Chris Churilo 00:49:46.482 Right. Right. But what you’ve been able to design is really a real view of how the customers are experiencing your service, which I think you said was kind of the goal upfront, right. And that’s the whole point, we want to make sure that our customers are happy with our service. And I also-
Dylan Ferreira 00:50:05.977 Yeah. To be honest, we didn’t even-when we first started talking about storing the raw data, we kind of laughed it off as, “Well, that’s going to need a lot of resource and we don’t want to buy hardware for that.” It was kind of thought as, “Why don’t we just do probe messages? Because it’s going to be really hard to store all that data.” And it turned out to be, actually, not hard at all to store that data. What we have now is running at a load of 1.2 or something like that. And it’s got a massive cardinality, for me anyway. 1.75 million is a ton to have available to one measurement. Yeah. So we really didn’t think it was-it was really thought of as kind of a joke. And then when we started working with Influx, “Oh, wow, this is actually going to work.”
Chris Churilo 00:51:00.874 I really love the one chart that you showed of the four different dimensions, the customer versus data center. I mean it just seems so obvious after I looked at it that, yeah, you have those four different tag values. Why not look at them just individually to see if you can spot anything different?
Dylan Ferreira 00:51:20.633 Yeah. That came from a lot of pain. I was trying to think of ways to show views and to pull out specific problems and to do it all at once. And there’s no way to do that in a 2D graph that I found yet. It’s all either you just end up with a wall of technicolor dots that don’t mean anything and you have to hover over one to get all of the context out of it. So, yeah, that did work out. I’m happy with that.
Chris Churilo 00:51:47.839 Sometimes, the simplest solutions are just the best. So if anybody has any questions-I think everybody’s just in awe of what you’ve done. Great job, by the way, Dylan. I really appreciate that you walked us through your journey from the beginning to where you guys are now. So as we just leave the lines open for questions, what’s next for you guys?

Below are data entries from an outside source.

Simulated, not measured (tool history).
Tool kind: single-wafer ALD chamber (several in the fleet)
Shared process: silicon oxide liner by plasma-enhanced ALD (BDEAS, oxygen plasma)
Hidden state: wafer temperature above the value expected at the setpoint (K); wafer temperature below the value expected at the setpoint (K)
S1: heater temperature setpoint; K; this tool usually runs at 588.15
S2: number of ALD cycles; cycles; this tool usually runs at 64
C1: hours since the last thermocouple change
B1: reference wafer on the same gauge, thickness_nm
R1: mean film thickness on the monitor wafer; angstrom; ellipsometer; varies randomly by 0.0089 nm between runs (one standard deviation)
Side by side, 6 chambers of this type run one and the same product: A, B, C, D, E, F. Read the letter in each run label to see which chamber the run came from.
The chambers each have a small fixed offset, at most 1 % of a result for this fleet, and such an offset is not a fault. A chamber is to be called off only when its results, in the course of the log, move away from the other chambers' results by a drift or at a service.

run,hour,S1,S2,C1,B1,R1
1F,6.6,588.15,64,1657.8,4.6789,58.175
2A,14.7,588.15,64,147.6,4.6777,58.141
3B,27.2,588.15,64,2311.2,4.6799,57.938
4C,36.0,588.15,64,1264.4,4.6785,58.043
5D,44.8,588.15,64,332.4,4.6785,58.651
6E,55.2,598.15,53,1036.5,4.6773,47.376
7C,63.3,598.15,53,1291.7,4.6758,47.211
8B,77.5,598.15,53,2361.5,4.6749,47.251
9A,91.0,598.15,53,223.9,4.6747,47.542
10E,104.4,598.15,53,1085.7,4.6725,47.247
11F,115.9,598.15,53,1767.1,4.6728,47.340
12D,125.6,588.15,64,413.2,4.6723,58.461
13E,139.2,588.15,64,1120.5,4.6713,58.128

Dylan Ferreira 00:52:18.823 Well, I definitely want to play a lot more with Kapacitor. I think it was a couple of webinars ago that I had joined, I learned that actually pushing data directly into Kapacitor like that is kind of not recommended and it’s better to push data into a database first and then hook Kapacitor in like a stream. Take a stream of the table and then do your aggregations and stuff. So I want to go back and revisit the anomaly-detection stuff that I was working on. That stuff I just got super excited about because identifying spam, a compromised account or a system can be difficult and it can be very difficult to identify incoming spam waves. And the faster we can do that, the better it makes it for our customers, right. So I definitely want to play a lot more with Kapacitor. And actually, Telegraf-when I first started working with the TICK Stack, Telegraf was basically just, to me, it felt like it was just a monitoring piece that you stuck on your machine and it would gather system metrics and stuff. But looking into it recently, wow, it’s got so much stuff in it now. I can pretty much replace my json_to_influx thing just with Telegraf if I don’t need to store string-based field data. So I’m kind of excited to delve into Telegraf a bit and make more use of it.
Chris Churilo 00:53:53.357 It’s interesting, you’re not the first user to say that. I think sometimes people are a little bit surprised by the power of Telegraf. People are like, “Oh, it’s just a little collector agent,” but, yeah, it’s made a lot of progress. You did get a comment from Roman. Roman says, “Awesome webinar. Thanks a lot.” And I agree. In fact, what I’m doing to do, Dylan, is that we have a regular lunch-and-learn with our developers here at Influx, and I’m going to actually play this recording because I think they’ll really appreciate the journey that you took. And who knows, maybe Michael or Nathaniel will even help you with your Kapacitor questions.
Dylan Ferreira 00:54:34.148 Cool.
Chris Churilo 00:54:36.593 All right. Are there any questions? You guys must be just excited. But if you do have any questions after, as often times, that happens with these webinars, just shoot me an email and I will forward it off to Dylan. I’m sure he’ll be really happy to answer your question.
Dylan Ferreira 00:54:52.621 Absolutely.
Chris Churilo 00:54:54.341 And then if you ever go to any events, Dylan goes to a lot of these events, so look him up on Twitter. And he’s got his Twitter handle here on the page. And you never know, you might bump into him. Are you going to Monitorama this year, by the way?
Dylan Ferreira 00:55:11.975 Absolutely. I love
Monitorama [laughter].
Chris Churilo 00:55:16.564 Yeah. So Nate, who you met in Amsterdam, will be going as well as a couple other people. And if any of you on the attendee side are going, make sure you connect with Dylan and you get a chance to talk about what he’s doing at FuseMail because it’s pretty interesting. All right. Well, with that, thank you so much, Dylan, and thanks everybody for sticking around. And I will post the recording later on today. And like I said, if you have any questions, feel free. I will definitely be forwarding them. And just so you guys know-in fact, there’s a couple of guys that are in the attendee list, you know that I will forward your questions to the speakers. I definitely want to make sure that I can help you guys get connected so that you can make your project a lot stronger. So thank you again, Dylan, and thanks everybody for joining us.
Dylan Ferreira 00:56:11.355 Thanks. See you.
Chris Churilo 00:56:12.832 Bye-bye.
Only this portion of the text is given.